Lory Pollina




My method of drawing is the result of having spent over twenty years contemplating Paul Cézanne’s late-landscape paintings. In college I was inspired by my Art History professor Herschel B. Chipp, who showed many examples of Cézanne’s visionary late-landscapes. Considered the Father of Modern Art, Cézanne and his paintings inspired Pablo Picasso and George Braque to develop Cubism, which, by manually deconstructing the visible, gave birth to Twentieth Century abstraction in art.

I was left with such a deep impression of Cézanne’s importance from my teacher, however, and was so haunted by a sense of the eternal in these late-landscapes that I felt there was more to be uncovered from the source. As the years passed I couldn’t help but think Cézanne had achieved something deeper, more far reaching than what Picasso saw. Cubism, to me, seemed more a caricature of Cézanne’s effects rather than an advance to where Cézanne’s work was pointing.

From my observations, I began to see that the secrets Cézanne had uncovered were pointing in a different direction; not of abstraction, which dead-ended at the close of the 20th Century, but to a crossroads - mirroring depth into time and simultaneously spreading out in front of me. I realized Cézanne’s late-landscapes (Mont Sainte-Victoire-1902) displayed the all-encompassing characteristics of “matter” or “nature” as a self-organizing system. This fundamental shift in paradigms from my linear understanding of matter and its evolution would lead me down a new road – where complex patterns and systems emerge from a multitude of simple (random or non-random) interactions. I wanted to emulate what Cézanne had achieved and do so without having to meticulously copy nature as he did to get it. I wanted to create it directly.

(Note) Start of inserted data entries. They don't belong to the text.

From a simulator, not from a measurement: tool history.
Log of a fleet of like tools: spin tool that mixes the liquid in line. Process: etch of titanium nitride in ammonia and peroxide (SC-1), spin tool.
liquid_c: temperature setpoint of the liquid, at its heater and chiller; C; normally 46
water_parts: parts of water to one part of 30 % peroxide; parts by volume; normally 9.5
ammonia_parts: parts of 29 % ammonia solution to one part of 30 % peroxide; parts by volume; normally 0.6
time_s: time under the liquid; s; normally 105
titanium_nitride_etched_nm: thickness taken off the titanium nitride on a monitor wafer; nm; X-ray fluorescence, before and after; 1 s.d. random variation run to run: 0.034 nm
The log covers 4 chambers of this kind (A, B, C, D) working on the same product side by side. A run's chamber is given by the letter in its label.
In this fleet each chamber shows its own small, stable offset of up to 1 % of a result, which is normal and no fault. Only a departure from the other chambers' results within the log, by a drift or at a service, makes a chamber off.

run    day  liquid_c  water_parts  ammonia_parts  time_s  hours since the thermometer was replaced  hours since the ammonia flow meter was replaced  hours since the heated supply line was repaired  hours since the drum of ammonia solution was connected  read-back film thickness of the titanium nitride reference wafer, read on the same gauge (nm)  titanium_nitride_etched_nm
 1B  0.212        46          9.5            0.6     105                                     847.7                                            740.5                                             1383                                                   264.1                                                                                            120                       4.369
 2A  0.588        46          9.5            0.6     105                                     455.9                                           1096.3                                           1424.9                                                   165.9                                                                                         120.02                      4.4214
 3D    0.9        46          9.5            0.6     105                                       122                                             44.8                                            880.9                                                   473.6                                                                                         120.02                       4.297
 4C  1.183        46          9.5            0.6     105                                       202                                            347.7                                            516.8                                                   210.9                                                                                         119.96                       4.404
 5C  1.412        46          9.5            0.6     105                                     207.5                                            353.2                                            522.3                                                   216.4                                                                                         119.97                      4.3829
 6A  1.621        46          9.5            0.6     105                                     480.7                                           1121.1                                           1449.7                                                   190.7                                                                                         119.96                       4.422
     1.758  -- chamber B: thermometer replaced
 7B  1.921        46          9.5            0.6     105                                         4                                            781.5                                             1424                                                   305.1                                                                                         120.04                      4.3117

It was by layering alternating applications of graphite (a form of carbon¹) and eraser, in strict adherence to rhythmic motion on to a surface of Bristol board that allowed the emergence of this evolutionary process: complexity approaching chaos, self-organizing, and then leaping to a higher state. I found that by weaving line and erasure in circular motion to the music of Johann Sebastian Bach (whose polyphonic music drives and inspires me) their patterns could approach chaos as they escalated in density, self-organize by centrifugal force and then evolve to a higher state of vision or multi-faceted clarity.

The result of this process visually produces a fixed yet mirroring depth capable of capturing many angles or dimensions of an image in time. And while the process is my focus, the forged imagery is the result of what is energetically captured in that evolving moment in time.

¹Carbon- a nonmetallic chemical element that exists in two main forms, diamond and graphite. Its ability to form large numbers of organic compounds allowed living organisms to evolve.